Can you link me to an example of that and I'll take a look

laurajackson commented 7 years ago

Here is a small example file. I am generating the matrices using the Phenoscape Knowledgebase.

Testmatrix.xml.zip

cboettig commented 7 years ago

Okay, I think this should be patched in the commit I just pushed.

Note that the issue here (as you may know) is that for a polymorphic or uncertain state, symbol is an xs:string, while usually it is defined as a positive integer (StandardToken), see http://nexml.org/doc/schema-1/characters/standard/#StandardUncertainStateSet vs http://nexml.org/doc/schema-1/characters/standard/#StandardToken .

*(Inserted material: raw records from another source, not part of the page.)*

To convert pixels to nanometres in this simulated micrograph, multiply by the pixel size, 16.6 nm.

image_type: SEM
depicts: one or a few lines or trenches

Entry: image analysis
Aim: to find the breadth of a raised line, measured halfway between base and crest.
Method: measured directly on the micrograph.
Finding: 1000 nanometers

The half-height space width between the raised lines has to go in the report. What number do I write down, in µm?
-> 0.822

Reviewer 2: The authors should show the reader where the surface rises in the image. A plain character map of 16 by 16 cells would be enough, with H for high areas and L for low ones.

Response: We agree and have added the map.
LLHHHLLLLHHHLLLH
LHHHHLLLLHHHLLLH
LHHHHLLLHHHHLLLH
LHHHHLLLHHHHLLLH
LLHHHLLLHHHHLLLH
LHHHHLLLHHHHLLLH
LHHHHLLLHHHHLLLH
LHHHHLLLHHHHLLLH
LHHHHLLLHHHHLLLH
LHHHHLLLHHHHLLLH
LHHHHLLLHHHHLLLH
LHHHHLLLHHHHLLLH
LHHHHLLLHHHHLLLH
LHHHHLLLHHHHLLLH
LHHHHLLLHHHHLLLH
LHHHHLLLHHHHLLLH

So get_characters will still return this as missing, even though the S4 class will no longer coerce it to an NA:

> nex <- nexml_read("Testmatrix.xml") 
> RNeXML::get_characters_list(nex)
$`f6794331-d603-4574-9a66-3788daaa8095`
                         pectoral fin pectoral fin skeleton
Synbranchidae                    <NA>                  <NA>
Synbranchus marmoratus              0                     0
Ophisternon aenigmaticum            0                     0
Ophisternon bengalense              0                     0
Monopterus albus                    0                     0
Monopterus cuchia                   0                     0
Monopterus boueti                   0                     0
Ophisternon infernale               0                     0
Ophisternon afrum                   0                     0
Ophisternon candidum                0                     0
Synbranchus madeirae                0                     0
Synbranchus lampreia                0                     0

> nex@characters[[1]]@format@states[[1]]@polymorphic_state_set[[1]]@symbol
   symbol 
"0 and 1" 

. Perhaps get_characters should use character class instead of an integer class for states? (Factors might be closer to the intended concept, internally they are also positive integers but can look like characters, which is responsible for many errors and much cursing about stingsAsFactors=)

Leaving things as they are in the patch with get_characters trying to make things integers is perhaps closer to the expected behavior defined by the schema though. I'm open to suggestions here.

rvosa commented 7 years ago

States were made integers only to make it all work within the confines of XML schema language in such a way that compact, "standard", character state sequences (space-separated strings) could be validated. There is certainly no conceptual reason why categorical states should have integer semantics; factors make more sense under nearly all circumstances (unless you think ordered states under maximum parsimony are integers).

As an aside, I would not use the string "0 and 1" as a state symbol, because a stupid converter might simply insert that in a character state sequence (say, in a nexus file) and thereby invalidate it. I would just use "2", given that the element structure already explains that this maps onto "{0,1}".

cboettig commented 7 years ago

Thanks @rvosa , that makes perfect sense.

cboettig commented 5 years ago

looks like this is resolved. @hlapp I'm noting @rvosa's comment above though as relevant to the discussion in #172,

As an aside, I would not use the string "0 and 1" as a state symbol, because a stupid converter might simply insert that in a character state sequence (say, in a nexus file) and thereby invalidate it. I would just use "2", given that the element structure already explains that this maps onto "{0,1}".

hlapp commented 5 years ago

See also thread in phenoscape/scate#8. In a nutshell, using 2 (or, more generally, the digit that's incremented by 1 from the maximum standard state symbol in the character) would be valid according to the schema, maintain readability by tools when converted to less expressive formats such as NEXUS, but carries the danger that the user simply passes the file into a downstream comparative analysis program, which would likely assume that states 0 and 2 are as distinct from each other as states 0 and 1, which could easily lead to spurious results (i.e., producing some false positive).

This compares to using a symbol that either throws up an error when parsed (forcing the user to pay attention and make a decision about how to deal with the problem), or a symbol that by default will be treated by most programs as missing (or uncertain) data. The latter may result in false negatives downstream due to potential loss of signal in the data, but arguably that's better than giving users rope to hang themselves with.